EX-3.1 2 ef20013758_ex3-1.htm EXHIBIT 3.1

Exhibit 3.1

CERTIFICATE OF AMENDMENT TO THE
CERTIFICATE OF INCORPORATION OF BROADWAY FINANCIAL CORPORATION

Broadway Financial Corporation (the “Corporation”), a corporation organized and existing under and by virtue of the provisions of the General Corporation Law of the State of Delaware (the “General Corporation Law”), does hereby certify as follows:

1. The current name of the Corporation is Broadway Financial Corporation.

2. The original certificate of incorporation of the Corporation was filed with the Secretary of State of the State of Delaware on September 25, 1995.

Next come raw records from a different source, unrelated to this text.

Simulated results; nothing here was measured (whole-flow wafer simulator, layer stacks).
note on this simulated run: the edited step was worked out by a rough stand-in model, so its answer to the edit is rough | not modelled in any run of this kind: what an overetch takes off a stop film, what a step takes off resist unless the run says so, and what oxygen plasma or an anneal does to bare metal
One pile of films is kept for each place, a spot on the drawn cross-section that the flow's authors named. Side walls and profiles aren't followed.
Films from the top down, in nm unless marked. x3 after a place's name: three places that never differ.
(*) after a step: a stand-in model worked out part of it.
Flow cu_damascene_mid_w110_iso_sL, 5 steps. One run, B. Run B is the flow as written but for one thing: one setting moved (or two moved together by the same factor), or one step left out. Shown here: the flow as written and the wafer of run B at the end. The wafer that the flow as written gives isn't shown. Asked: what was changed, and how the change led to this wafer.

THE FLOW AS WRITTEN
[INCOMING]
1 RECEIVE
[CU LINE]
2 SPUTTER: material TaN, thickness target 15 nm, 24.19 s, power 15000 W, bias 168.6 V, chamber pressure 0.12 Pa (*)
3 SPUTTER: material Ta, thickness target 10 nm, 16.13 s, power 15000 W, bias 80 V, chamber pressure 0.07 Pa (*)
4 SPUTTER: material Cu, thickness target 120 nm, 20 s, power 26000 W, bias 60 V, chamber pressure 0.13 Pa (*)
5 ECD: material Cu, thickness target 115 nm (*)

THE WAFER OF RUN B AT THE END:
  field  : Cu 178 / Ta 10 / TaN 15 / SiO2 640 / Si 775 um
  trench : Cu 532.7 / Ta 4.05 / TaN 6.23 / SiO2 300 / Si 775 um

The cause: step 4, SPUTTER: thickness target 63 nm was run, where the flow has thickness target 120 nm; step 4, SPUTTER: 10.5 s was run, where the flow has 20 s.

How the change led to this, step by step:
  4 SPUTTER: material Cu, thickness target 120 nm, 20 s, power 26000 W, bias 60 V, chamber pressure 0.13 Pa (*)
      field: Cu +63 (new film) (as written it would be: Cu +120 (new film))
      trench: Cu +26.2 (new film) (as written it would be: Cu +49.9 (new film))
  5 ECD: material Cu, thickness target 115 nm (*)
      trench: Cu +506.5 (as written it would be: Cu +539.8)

3. The Board of Directors of the Corporation duly adopted resolutions pursuant to Section 242 of the General Corporation Law proposing this Amendment of the Corporation’s Amended and Restated Certificate of Incorporation and declaring the advisability of this Amendment to the Certificate of Incorporation and authorizing the appropriate officers of the Corporation to solicit the consent of the stockholders therefor, which resolution setting forth the proposed amendment is as follows:

RESOLVED, that the Section A of Article FOURTH of the Certificate of Incorporation be and hereby is deleted in its entirety and the following is inserted in lieu thereof:

A.   Authorized Stock.  Effective as of 12:01 a.m. on November 1, 2023 (the “Effective Time”), a one-for-eight reverse stock split of the Corporation’s Class A common stock, $0.01 par value per share (the “Class A Common Stock”), Class B common stock, $0.01 par value per share (the “Class B Common Stock”), and Class C common stock, $0.01 par value per share (the “Class C Common Stock”) shall become effective, pursuant to which each eight shares of Class A Common Stock, eight shares of Class B Common Stock, and eight shares of Class C Common Stock issued or outstanding (including treasury shares) immediately prior to the Effective Time shall be reclassified and combined into one validly issued, fully paid and nonassessable share of Class A Common Stock, Class B Common Stock, and Class C Common Stock automatically and without any action by the holder thereof upon the Effective Time and shall represent one share of Class A Common Stock, Class B Common Stock or Class C Common Stock from and after the Effective Time (such reclassification and combination of shares, the “Reverse Stock Split”). The par value of the Class A Common Stock, Class B Common Stock, and Class C Common Stock following the Reverse Stock Split shall remain at $0.01 par value per share. No fractional shares of Class A Common Stock, Class B Common Stock or Class C Common Stock shall be issued as a result of the Reverse Stock Split and, in lieu thereof, upon surrender after the Effective Time of a certificate which formerly represented shares of Class A Common Stock, Class B Common Stock or Class C Common Stock that were issued and outstanding immediately prior to the Effective Time, any person who would otherwise be entitled to a fractional share of Class A Common Stock, Class B Common Stock or Class C Common Stock as a result of the Reverse Stock Split, following the Effective Time, shall be entitled to receive a cash payment equal to the fraction of a share of Class A Common Stock, Class B Common Stock or Class C Common Stock to which such holder would otherwise be entitled multiplied by the fair value per share of the Class A Common Stock, Class B Common Stock or Class C Common Stock immediately prior to the Effective Time as determined by the Board of Directors of the Corporation.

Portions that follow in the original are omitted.